D. A. Glenar, G. Bjoraker, M. Smith, J. Pearl (NASA GSFC), D. Blaney (JPL), G. Hansen (Univ. of Washington), D. Klassen (Rowan Univ.)

We summarize recent progress derived from the analysis of near infrared long-slit, drift scan spectra of Mars acquired during the 2001 opposition, using the SpeX grating spectrometer at the NASA IRTF. Under stable observing conditions the drift-scan technique produces high spectral resolution, spectral image cubes (x-y-wavelength) with full hemispherical image content. This approach has previously been used in a study of the diurnal properties of aphelion season clouds (Glenar et al., Icarus, v161, 2003).

Temperatures: At SpeX resolving power (R= 1200-1800), the spectral shape of the 2 micron gaseous CO2 absorption band is a sensitive function of temperature. This band thus serves as a low altitude atmospheric thermometer, since the reflectance (R) contribution function dR/dTj (j=layer) within this band mimics the pressure-height profile P(j). Least-squares fits to SpeX measurements using a set of reference opacity spectra allow measurements of temperature versus position in regions of low dust opacity.

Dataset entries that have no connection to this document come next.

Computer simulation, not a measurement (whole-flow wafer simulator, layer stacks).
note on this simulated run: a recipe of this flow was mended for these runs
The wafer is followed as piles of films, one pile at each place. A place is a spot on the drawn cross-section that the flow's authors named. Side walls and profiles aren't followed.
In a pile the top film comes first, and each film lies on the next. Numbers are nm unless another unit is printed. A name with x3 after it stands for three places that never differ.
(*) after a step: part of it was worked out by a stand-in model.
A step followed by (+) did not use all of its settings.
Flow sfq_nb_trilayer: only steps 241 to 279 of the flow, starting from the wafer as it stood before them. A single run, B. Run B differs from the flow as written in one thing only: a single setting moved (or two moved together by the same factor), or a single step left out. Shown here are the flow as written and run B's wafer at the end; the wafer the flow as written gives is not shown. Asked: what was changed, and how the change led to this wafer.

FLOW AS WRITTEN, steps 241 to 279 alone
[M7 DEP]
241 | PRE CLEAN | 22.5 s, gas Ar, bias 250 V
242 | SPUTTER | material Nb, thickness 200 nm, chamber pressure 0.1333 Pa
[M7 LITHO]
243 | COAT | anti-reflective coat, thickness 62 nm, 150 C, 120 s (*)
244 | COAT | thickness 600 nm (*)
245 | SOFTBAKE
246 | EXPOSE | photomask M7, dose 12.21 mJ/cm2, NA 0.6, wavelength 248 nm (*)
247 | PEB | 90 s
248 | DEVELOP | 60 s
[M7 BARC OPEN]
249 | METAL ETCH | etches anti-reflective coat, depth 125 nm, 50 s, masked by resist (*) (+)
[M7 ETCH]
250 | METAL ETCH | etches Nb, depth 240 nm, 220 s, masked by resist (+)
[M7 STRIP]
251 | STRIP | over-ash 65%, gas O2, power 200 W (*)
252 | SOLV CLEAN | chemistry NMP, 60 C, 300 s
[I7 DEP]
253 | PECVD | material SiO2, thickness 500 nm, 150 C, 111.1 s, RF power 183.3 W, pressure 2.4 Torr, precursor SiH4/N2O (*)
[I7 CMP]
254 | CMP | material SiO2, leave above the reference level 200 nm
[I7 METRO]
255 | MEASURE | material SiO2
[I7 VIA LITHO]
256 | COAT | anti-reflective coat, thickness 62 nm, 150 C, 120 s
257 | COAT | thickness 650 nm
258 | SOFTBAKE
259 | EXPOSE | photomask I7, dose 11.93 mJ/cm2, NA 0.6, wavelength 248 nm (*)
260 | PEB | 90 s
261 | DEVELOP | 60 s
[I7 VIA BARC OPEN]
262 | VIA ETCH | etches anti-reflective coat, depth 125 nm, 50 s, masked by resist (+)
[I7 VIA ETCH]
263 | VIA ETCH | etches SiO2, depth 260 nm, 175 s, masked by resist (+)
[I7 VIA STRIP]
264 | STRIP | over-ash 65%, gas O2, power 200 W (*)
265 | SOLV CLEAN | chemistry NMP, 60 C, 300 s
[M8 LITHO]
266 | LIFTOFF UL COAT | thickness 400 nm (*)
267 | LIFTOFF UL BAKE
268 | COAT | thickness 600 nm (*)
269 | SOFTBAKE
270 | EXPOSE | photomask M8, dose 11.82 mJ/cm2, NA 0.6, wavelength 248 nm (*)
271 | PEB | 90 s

Dust Optical Depth: Near-IR dust optical depth can be measured by the extent to which it suppresses the 2 micron CO2 band shape. We have been evolving an IDL-based dust optical depth mapping algorithm which incorporates multi-stream scattering model computations (DISORT), and newly available dust radiative transfer parameters at these wavelengths. However, we presently observe large (20-30 discrepancies between CO2 surface pressures predicted by forcing this model to agree with measurements, and those predicted from Viking lander data with position corrections from the MOLA data set. This latter approach is routinely used as a boundary value for temperature retrievals by the TES team.

CO2 Ice Parameters: Near-IR bidirectional reflectance spectra of the south polar CO2 ice cap has been modeled as a function of grain size and contamination by dust and water ice. These parameters are of direct importance to the cap thermal balance since they affect albedo and emissivity at all wavelengths. We have begun comparing synthetic spectra with the 01 SpeX measurements in order to constrain these ice parameters, and results show grain size variations on large spatial scales. New data now being acquired during the 03 Mars opposition will be better suited to this study, due to much improved southern latitude sub-Earth position (~ 20 degrees south).

This work is supported by the NASA Planetary Astronomy Program, under RTOP 693-344-32-52.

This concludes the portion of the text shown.